So what is the solution?

Well, by default that Body would have been a stream in Node.js land. The reason you are in this situation is because using middleware to decorate your request objects makes your life easier generally. With body-parser in-place, you get a friendly json object at req.body and usually, that’s all you wanted.

For large files though, we need to stream the request body through our handler. We don’t want to suck the whole thing up, and then put it somewhere else.

Prerequisite

We need to make sure this process for raw curling items to HDFS works.

Note I’m in a Kubernetes environment here, so there are some things that I have to do to even get access to the Name and Data Nodes. I think they’re useful to note, so I’m leaving them in.

First you have to create the port forward to Name Node. This is analogous to configuring the connection string in your JS code:

kubectl -n testing port-forward $(kubectl -n testing get pods | grep splicedb-hdfs-nn-0 | awk '{print $1}') 50070:50070 &

Then we need to do the first PUT request they describe. This is analogous to the first PUT request in the JS flow.

curl -i -X PUT "http://localhost:50070/webhdfs/v1/tmp/curl/nik.csv?op=CREATE&overwrite=true&noredirect=true"
⮑ curl result
Handling connection for 50070
HTTP/1.1 200 OK
Date: Wed, 29 Jul 2020 16:00:39 GMT
Cache-Control: no-cache
Expires: Wed, 29 Jul 2020 16:00:39 GMT
Date: Wed, 29 Jul 2020 16:00:39 GMT
Pragma: no-cache
X-Content-Type-Options: nosniff
X-FRAME-OPTIONS: SAMEORIGIN
X-XSS-Protection: 1; mode=block
Content-Type: application/json
Transfer-Encoding: chunked

{"Location":"http://splicedb-hdfs-dn-0.splicedb-hdfs-dn.testing.svc.cluster.local:9004/webhdfs/v1/tmp/curl/nik.csv?op=CREATE&namenoderpcaddress=hdfs&createflag=&createparent=true&overwrite=true"}

That first PUT was us just talking to the Name Node. It tells us now where to actually put the file in the Location field of the response. In the JS flow, we’ll just make a new request with this Location. So we’ll set up another forward to the specified Data Node and fire the request.
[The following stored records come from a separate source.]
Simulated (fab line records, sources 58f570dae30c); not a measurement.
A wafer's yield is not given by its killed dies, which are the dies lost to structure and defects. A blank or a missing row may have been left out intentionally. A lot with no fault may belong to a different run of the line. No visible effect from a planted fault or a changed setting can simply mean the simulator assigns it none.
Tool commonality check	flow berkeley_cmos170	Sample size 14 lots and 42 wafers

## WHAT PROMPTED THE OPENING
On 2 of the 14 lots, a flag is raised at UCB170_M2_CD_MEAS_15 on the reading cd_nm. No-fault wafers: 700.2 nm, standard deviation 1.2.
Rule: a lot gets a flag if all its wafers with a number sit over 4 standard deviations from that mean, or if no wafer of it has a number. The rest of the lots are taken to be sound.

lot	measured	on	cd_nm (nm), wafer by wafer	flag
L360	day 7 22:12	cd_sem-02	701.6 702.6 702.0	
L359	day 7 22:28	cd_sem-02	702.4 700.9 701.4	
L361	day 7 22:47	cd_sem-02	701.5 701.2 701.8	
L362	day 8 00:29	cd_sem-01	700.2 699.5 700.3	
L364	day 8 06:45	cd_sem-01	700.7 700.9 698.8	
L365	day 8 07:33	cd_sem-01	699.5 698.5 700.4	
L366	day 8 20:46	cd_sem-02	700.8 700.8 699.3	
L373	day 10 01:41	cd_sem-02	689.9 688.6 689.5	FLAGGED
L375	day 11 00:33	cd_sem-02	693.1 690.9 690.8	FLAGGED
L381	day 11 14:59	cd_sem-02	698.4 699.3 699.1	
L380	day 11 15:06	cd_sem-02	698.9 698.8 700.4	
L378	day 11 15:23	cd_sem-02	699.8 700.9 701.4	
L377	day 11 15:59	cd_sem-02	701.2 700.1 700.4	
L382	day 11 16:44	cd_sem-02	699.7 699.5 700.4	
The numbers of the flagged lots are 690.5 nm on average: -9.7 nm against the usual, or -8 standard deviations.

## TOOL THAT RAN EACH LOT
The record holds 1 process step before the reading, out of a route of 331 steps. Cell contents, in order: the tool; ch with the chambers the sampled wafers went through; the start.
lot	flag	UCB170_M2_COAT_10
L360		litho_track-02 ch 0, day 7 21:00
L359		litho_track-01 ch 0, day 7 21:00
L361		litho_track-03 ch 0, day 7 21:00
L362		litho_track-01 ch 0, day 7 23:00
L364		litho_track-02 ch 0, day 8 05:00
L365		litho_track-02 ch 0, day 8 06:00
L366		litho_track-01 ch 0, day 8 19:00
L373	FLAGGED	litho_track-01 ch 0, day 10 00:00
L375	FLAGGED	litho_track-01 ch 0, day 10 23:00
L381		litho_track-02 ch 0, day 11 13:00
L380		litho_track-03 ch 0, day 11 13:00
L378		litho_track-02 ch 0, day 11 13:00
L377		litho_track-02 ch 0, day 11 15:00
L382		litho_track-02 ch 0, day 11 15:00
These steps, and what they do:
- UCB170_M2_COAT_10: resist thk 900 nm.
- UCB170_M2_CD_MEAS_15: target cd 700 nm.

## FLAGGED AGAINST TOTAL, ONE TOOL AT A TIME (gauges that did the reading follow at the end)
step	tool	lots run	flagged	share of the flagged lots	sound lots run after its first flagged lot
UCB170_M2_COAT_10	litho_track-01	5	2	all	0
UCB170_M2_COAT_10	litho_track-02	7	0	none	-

kubectl -n testing port-forward $(kubectl -n testing get pods | grep splicedb-hdfs-dn-0 | awk '{print $1}') 9004:9004 &
curl -i -X PUT -T ~/1500000_Sales_Records.csv "http://localhost:9004/webhdfs/v1/tmp/curl/nik.csv?op=CREATE&namenoderpcaddress=hdfs&createflag=&createparent=true&overwrite=true"
⮑ curl result
Handling connection for 9004
HTTP/1.1 100 Continue

HTTP/1.1 201 Created
Location: hdfs://hdfs/tmp/curl/nik.csv
Content-Length: 0
Access-Control-Allow-Origin: *
Connection: close

Frontend

Lets begin with the very front. When the user comes to your site, you’ll want to be one of the cool kids and have both the ‘click to browse’ and ‘drag and drop’ interfaces available.

Drop Zone

<div onDropCapture={this._dropHandler} onDragOverCapture={this._dragOverHandler}>
    Drop files or <label htmlFor="fileUploadID">click to browse</label>
</div>
<input id="fileUploadID" type="file" name="fileUpload" accept="*/*" onChange={this._fileInputChangedHandler}/>

The <div> here is the zone that is sensitive to the drop event. You can see that action is bound in React to onDropCapture. The meat of _dropHandler is below, all it does is collect the file from the drop and pass them to the file handler.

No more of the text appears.